Grassley said the fact that the Iowa Department of Natural Resources found exceptionally high levels of the petroleum-based gasoline additive MTBE in Iowa's water supply is "astounding" because petroleum marketers and the Iowa Department of Agriculture say that MTBE is currently not used or sold in the state of Iowa.
Based on the findings released today, Grassley today called on Iowa Ag Secretary Patty Judge to independently verify this claim and immediately enforce the Iowa law that requires MTBE warning labels. Grassley said this will "empower Iowans with necessary information to make a pro-environmental, educated choice to protect our water supply by refusing to buy gasoline with MTBE."
Grassley said today's report is also "very important to rural workers and farmers across the country because it exposes the bogus argument made by the oil industry" in the current dispute over the contamination of water in California.
The governor of California has asked the EPA to waive California from requirements in the Clean Air Act of 1990 that gasoline be reformulated with oxygenates. Grassley and other farm state senators worked to include the oxygenate requirement during debate on the clean air legislation. They wanted to improve air quality and open a new market for corn-based ethanol, a clean-burning alternative to fossil fuels.
However, during the process of putting together the regulations, the oil industry successfully lobbied the Clinton administration to assure that MTBE monopolized the market. "The high-powered oil industry didn't want to lose control of the market. At its insistence, EPA in 1993 tossed aside the pro-ethanol regulation that had been proposed by former President Bush and gave the green light to the oil companies," Grassley said.
In letters delivered today to President Clinton and Vice President Gore, Grassley wrote that the Iowa DNR report "puts to rest, once and for all, the simplistic, false notion that by allowing states to waive out of the Clean Air Act's reformulated fuel oxygenate requirement, America's MTBE water contamination problems will disappear."

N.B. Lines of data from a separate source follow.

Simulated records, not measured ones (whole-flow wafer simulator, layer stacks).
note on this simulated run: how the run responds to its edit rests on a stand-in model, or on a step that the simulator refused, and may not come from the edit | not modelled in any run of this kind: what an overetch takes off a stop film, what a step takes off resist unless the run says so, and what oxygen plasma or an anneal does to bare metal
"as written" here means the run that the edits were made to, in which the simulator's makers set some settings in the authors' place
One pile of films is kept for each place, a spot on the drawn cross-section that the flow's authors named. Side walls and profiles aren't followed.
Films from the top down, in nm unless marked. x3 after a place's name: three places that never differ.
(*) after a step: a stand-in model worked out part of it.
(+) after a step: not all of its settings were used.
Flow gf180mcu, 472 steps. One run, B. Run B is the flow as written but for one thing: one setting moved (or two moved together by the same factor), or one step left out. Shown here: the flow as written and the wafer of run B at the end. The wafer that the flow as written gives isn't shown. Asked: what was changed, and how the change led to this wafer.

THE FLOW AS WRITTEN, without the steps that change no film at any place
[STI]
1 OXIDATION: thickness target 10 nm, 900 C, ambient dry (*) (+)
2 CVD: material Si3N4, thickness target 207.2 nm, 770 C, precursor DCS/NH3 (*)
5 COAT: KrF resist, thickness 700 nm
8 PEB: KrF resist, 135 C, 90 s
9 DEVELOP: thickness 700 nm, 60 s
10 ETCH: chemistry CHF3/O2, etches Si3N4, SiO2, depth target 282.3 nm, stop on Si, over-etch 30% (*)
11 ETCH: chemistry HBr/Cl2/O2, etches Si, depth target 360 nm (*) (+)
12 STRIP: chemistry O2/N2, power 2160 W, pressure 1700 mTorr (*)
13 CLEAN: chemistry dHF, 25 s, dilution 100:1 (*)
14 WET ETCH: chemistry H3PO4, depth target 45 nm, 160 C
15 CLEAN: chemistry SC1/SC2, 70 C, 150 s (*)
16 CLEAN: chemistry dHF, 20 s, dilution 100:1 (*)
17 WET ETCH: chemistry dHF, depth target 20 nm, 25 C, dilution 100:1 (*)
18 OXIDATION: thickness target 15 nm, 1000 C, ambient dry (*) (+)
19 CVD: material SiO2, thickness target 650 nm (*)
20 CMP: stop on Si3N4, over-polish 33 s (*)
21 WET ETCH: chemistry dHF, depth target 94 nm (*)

Every year, almost 500 million gallons of MTBE is sold and marketed in conventional fuel sold outside the areas of the country that sell reformulated gasoline. Therefore, Grassley said that "mere oxygenate waivers from the Clean Air Act will not protect the rest of America's water supply. To grant such a waiver would perpetuate a hoax that will leave the rest of the public vulnerable to MTBE water contamination."
Grassley and other congressional leaders have petitioned the EPA to recognize the environmental and public health benefits of the oxygenate standard. "Getting rid of the oxygenate standard does nothing more than let big oil companies continue to contaminate America's water supply," Grassley said. Earlier this month, Grassley and 41 other members of Congress asked the President to meet with them on this urgent matter.
Grassley said that the answer to this problem rests in the resolution offered by California Senator Barbara Boxer and passed last summer by the U.S. Senate which calls for banning MTBE and replacing it with ethanol.